Whether it has been musicians taking inspiration from literature, or filmmakers looking to paintings for ideas on shot composition, the arts have frequently found ways to influence and feed into each other for centuries. This influence can manifest itself in obvious ways, like Dan Brown making Da Vinci’s work central to the plot of his novels, or more subtle ways. One of these is the concept of rhythm in non-musical art.
The notion of rhythm in art can be difficult to define precisely, but it suggests a regular sense of motion within a confined visual space. As with rhythms we hear, these artworks offer patterns which draw the audience’s attention and change just enough to keep them interested in the piece as a whole. Here we’ll go through some examples of rhythmic visual art, and explain why it can be so involving.
Rhythm and abstract art
Unlike figurative art, abstract painting and sculpture allows for a far greater range of rhythmic possibilities. By depicting patterns and repetitive motifs, which aren’t usually found in nature or day-to-day life, the visual hook makes itself immediately apparent to the viewer. Any subtle changes to that initial image, design or colour, repeated at regular or irregular intervals throughout the work, are the factors which provide visual art with a rhythmic pulse.
Artists like abstract innovator Wassily Kandinsky or, more recently, Turner prize nominee Ian Davenport, who uses a syringe to create controlled lines of dripped paint, specifically cite the importance of music to their work. Kandinsky experienced synesthesia, a condition which allows one to “hear” colours and “see” sounds, and compared the rhythms of his art to “setting colour in motion”. Davenport, meanwhile, is a drummer himself, and his works provide a constant pulse through their use of regularly spaced lines of various colour; as Davenport puts it, he aims to fuse “colour and line [with] beats and pulses and how you put it together”.
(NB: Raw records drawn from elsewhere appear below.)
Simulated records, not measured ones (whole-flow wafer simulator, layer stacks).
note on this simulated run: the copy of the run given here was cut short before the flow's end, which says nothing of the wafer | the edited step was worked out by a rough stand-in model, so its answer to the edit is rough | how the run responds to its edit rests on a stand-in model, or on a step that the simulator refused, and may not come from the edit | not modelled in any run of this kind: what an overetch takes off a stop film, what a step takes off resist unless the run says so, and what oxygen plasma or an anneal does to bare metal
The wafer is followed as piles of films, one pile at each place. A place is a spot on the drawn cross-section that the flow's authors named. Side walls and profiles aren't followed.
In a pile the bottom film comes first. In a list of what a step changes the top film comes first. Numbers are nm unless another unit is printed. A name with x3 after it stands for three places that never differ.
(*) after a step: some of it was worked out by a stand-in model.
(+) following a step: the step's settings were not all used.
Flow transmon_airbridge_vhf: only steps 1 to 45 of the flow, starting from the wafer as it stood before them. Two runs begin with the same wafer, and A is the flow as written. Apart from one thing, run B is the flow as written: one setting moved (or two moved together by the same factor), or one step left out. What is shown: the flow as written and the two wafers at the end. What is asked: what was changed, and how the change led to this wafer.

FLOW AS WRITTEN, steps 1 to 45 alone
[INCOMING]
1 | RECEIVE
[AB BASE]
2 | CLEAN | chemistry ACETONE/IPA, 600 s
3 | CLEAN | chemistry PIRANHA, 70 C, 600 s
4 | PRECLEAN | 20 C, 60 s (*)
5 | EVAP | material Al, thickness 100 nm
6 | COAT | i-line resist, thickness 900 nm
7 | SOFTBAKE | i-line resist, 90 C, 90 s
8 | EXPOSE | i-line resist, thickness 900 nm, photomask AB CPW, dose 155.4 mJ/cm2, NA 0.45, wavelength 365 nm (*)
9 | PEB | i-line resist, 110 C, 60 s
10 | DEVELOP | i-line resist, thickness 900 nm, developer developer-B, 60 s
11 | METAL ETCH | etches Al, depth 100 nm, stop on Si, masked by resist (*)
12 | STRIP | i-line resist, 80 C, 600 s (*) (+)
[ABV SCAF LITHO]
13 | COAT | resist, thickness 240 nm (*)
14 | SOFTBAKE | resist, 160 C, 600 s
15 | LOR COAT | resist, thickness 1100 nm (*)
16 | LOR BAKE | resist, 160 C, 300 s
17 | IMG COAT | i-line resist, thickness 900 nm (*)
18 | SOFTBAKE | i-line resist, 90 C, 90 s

How does rhythm work in art?
Art uses rhythm in a similar way to music, by giving the viewer something regular to latch onto throughout a work, making tiny changes to provide visual accents like a cymbal crash in a drumbeat. In a way, identifying how rhythm works in visual art gives the average viewer a small taste of what synesthesia might be like. As Thought Company puts it, “lines [and forms] can produce a rhythm by implying movement…by the ways in which they’re placed next to one another.”
This may explain the impact of Andy Warhol’s 1978 series of paintings which he entitled Shadows. Comprised of 102 silkscreened canvasses showing the same obscure image in different colours, each painting that makes up Shadows also features some additional brushstrokes, courtesy of the denizens of Warhol’s studio The Factory.
Therefore, despite being identical on the surface, each one has subtle enough differences as to create a sense of movement, beyond the walking that a viewer must do to see each painting in the series. Beyond that, Warhol also told described Shadows as “disco décor”, though in his inimitable deadpan style, this was in reference to the disco held at the show’s opening party, rather than any comment on the rhythm of the work itself.
Beyond the finished work itself, much of the sense of rhythm we perceive from art also comes from the physical motion which brings the paint to the canvas. You may think this would be a stretch of the imagination, but works of process art are made to intentionally encourage the viewer to consider how it was made, whether through measured brushstrokes, or the repetitive splashes and violent motions of action painters like Jackson Pollock.
So whilst it may not make itself immediately apparent, works of fine art can have as much rhythm as any audio-visual artforms, and could even take more imagination on the part of the viewer to perceive, which makes it more rewarding.